UN Says Latin American & Caribbean Economic Growth to Slow to 1.9% in 2009
From 4.6% in 2008.

SANTIAGO -- Economic growth in Latin America and the Caribbean will fall next year to 1.9 percent from its estimated level of 4.6 percent for 2008, the U.N. Economic Commission for Latin America and the Caribbean said Thursday

In its Preliminary Balance 2008, Santiago-based ECLAC - however - emphasized that 2008 has been the sixth consecutive year of growth for the region, a period during which the labor market indicators also improved and poverty fell.

Almost all the region's countries gave priority to macroeconomic equilibrium and generated budget surpluses, Alicia Barcena, the ECLAC executive secretary, emphasized upon presenting the document.
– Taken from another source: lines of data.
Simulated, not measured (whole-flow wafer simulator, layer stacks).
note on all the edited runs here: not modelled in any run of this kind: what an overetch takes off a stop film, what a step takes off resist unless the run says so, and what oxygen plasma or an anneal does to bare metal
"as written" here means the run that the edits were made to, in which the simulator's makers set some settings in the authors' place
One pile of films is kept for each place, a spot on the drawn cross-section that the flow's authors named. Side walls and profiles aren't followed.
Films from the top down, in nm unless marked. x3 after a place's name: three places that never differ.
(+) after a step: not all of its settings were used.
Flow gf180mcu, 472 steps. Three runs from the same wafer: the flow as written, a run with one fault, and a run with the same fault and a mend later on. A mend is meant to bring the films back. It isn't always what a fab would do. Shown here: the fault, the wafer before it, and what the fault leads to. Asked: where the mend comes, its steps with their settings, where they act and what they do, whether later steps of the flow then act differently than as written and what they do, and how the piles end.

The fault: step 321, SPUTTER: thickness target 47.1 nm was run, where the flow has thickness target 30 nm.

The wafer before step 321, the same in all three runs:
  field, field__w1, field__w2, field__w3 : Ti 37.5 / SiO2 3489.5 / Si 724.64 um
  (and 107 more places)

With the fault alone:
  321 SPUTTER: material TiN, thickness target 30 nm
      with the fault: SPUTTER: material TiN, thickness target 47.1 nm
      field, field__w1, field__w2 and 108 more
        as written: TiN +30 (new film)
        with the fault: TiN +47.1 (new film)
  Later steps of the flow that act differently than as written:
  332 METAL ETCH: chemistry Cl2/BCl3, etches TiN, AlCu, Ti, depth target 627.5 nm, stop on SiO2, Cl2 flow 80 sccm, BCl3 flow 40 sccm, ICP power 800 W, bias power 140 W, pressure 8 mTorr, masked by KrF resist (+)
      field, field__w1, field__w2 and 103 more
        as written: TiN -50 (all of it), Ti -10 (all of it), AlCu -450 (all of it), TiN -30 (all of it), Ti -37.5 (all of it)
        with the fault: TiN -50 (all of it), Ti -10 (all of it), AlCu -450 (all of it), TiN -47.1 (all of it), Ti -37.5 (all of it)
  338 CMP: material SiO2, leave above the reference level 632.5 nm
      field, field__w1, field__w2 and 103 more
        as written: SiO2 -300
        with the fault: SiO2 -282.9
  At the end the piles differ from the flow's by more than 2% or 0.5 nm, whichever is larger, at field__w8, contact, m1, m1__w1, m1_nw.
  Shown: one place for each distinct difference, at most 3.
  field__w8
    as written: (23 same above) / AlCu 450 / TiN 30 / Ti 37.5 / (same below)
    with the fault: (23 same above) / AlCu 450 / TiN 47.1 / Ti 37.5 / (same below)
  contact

Barcena said that today the region is better prepared to confront the global economic slowdown, but it is certainly not immune to it.

On that basis, besides a falling regional growth rate, the organization predicts for next year an increase in unemployment from its 7.8 percent level for this year to around 8 percent in 2009.

Looking at individual countries, this year it was Uruguay that led the region's growth with a rate of 11.5 percent, followed by Peru at 9.4 percent; Panama, 9.2 percent; Argentina, with growth of 6.8 percent; and Ecuador, 6.5 percent.

Brazil grew this year at 5.9 percent, one tenth of a percent more than Bolivia, whereas Paraguay grew at 5.0 percent; Venezuela, 4.8 percent; the Dominican Republic, 4.5 percent; Cuba, 4.3 percent; Chile, 3.8 percent; and Honduras, 3.8 percent.

Costa Rica's growth came in at 3.3 percent, while Colombia achieved 3.0 percent growth, as did El Salvador and Nicaragua.

Bringing up the rear on the list were Mexico, with growth of 1.8 percent, and nearly destitute Haiti, whose economy grew 1.5 percent.